“Hemingway was eager as a child, and I smiled remembering the first time I had seen him, at a Writers' Congress in New York. He was making his maiden public speech, and when it didn't read right, he got mad at it, repeating the sentences he had fumbled, with exceptional vehemence. Now he was like a big kid, and you liked him. He asked questions like a kid: ‘What then? What happened then? And what did you do? And what did he say? And then what did you do?’…. ‘What's your name?’ said Hemingway; I told him. ‘Oh,’ he said, ‘I'm awful glad to see you; I've read your stuff.’ I knew he was glad to see me; it made me feel good, and I felt sorry about the times I had lambasted him in print; I hoped he had forgotten them, or never read them. ‘Here,’ he said, reaching in his pocket. ‘I've got more.’ He handed me a full pack of Lucky Strikes.”— Alvah Bessie, Men in Battle: A Story of Americans in Spain (1939)
Ernest Hemingway’s (on the right in the image, in a photo taken in WWII) entrance to the world was announced at 8 in the morning on this date in 1899, with a blast from a cornet by his proud father, an obstetrician in Oak Park, Ill. It may have been the last time that anyone beat him to the punch in blowing a horn on his behalf.

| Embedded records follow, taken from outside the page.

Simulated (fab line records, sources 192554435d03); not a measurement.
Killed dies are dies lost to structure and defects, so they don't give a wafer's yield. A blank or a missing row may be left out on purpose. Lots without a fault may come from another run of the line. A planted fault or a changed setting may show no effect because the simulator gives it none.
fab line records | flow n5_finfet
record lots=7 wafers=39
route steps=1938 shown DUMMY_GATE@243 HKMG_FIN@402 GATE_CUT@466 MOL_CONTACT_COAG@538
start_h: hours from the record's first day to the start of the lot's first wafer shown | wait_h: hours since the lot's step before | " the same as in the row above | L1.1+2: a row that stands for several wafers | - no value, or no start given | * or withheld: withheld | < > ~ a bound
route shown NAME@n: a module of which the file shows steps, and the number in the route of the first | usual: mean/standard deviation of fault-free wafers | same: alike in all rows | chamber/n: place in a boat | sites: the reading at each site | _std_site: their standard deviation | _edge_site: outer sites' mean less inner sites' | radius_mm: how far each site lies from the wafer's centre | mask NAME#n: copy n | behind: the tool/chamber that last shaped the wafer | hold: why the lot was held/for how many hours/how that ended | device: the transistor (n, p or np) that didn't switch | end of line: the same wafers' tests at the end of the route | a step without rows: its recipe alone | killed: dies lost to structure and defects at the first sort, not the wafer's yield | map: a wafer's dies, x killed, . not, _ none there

You sense, from this account by Alvah Bessie (who, incidentally, died on what would have been Hemingway’s 86th birthday) of their encounter in the Spanish Civil War, about why so many were drawn, initially, to the Nobel laureate: It was hard not to get caught up in all that exuberance. That child-like penchant for questions led to a career first as a foreign correspondent, then to a writer of fiction. Like a kid he was ready to share his goods and his activities—what mattered most to him—not just cigarettes and drink, but also hunting, fishing, and bullfighting expeditions.
In fact, there are only two hints of the darker Hemingway that many associates would get to see after a while, and that the wider reading public would come to know in the 54 years after his death by suicide. The first comes in that speech, delivered “with exceptional vehemence”—directed at himself this time, but at others—wives, children, friends, even to the point of fisticuffs—on other occasions. The second hint is Bessie’s hope that Hemingway had forgotten or never read his criticisms.
And well this member of the Abraham Lincoln Brigade (and future blacklisted Hollywood screenwriter) might wish that. Hemingway was not the type to turn the other cheek, or to take criticisms gently. In fact, the only people who endured worse at his hands than those who criticized him may have been were people who did him good turns when he was young, when they had some measure of fame or fortune but he didn’t: Gertrude Stein, Sherwood Anderson, Ford Madox Ford, Sinclair Lewis, and Scott Fitzgerald.
And yet…It’s impossible to eradicate completely that image of generosity. Paul Hendrickson’s Hemingway's Boat: Everything He Loved in Life, and Lost (2012) is a melancholy chronicle of the novelist’s psychic and creative deterioration, but even as his star fell, from its height when Bessie knew him, to his 1961 death, Hemingway was still capable of astonishing acts of unselfishness and helpfulness: to writers in need of a hand, to others down on their luck, to a friend’s dying son.
Ultimately, Hemingway’s greatest gift to others might have been the example of his own fiction—at its best, a purification of language. One unlikely author attesting to that influence is the Irish novelist/short-story novelist Edna O’Brien, who, in her consideration of people’s most intimate relations, is as far removed from Hemingway as an writer I know. And yet, in an interview with The Paris Review, O’Brien recalled her feelings of astonishment over the unexpectedly powerful opening of A Farewell to Arms:
“[Critic Arthur] Mizener read out the first paragraph of A Farewell to Arms and I couldn’t believe it—this totally uncluttered, precise, true prose, which was also very moving and lyrical. I can say that the two things came together then: my being ready for the revelation and my urgency to write.”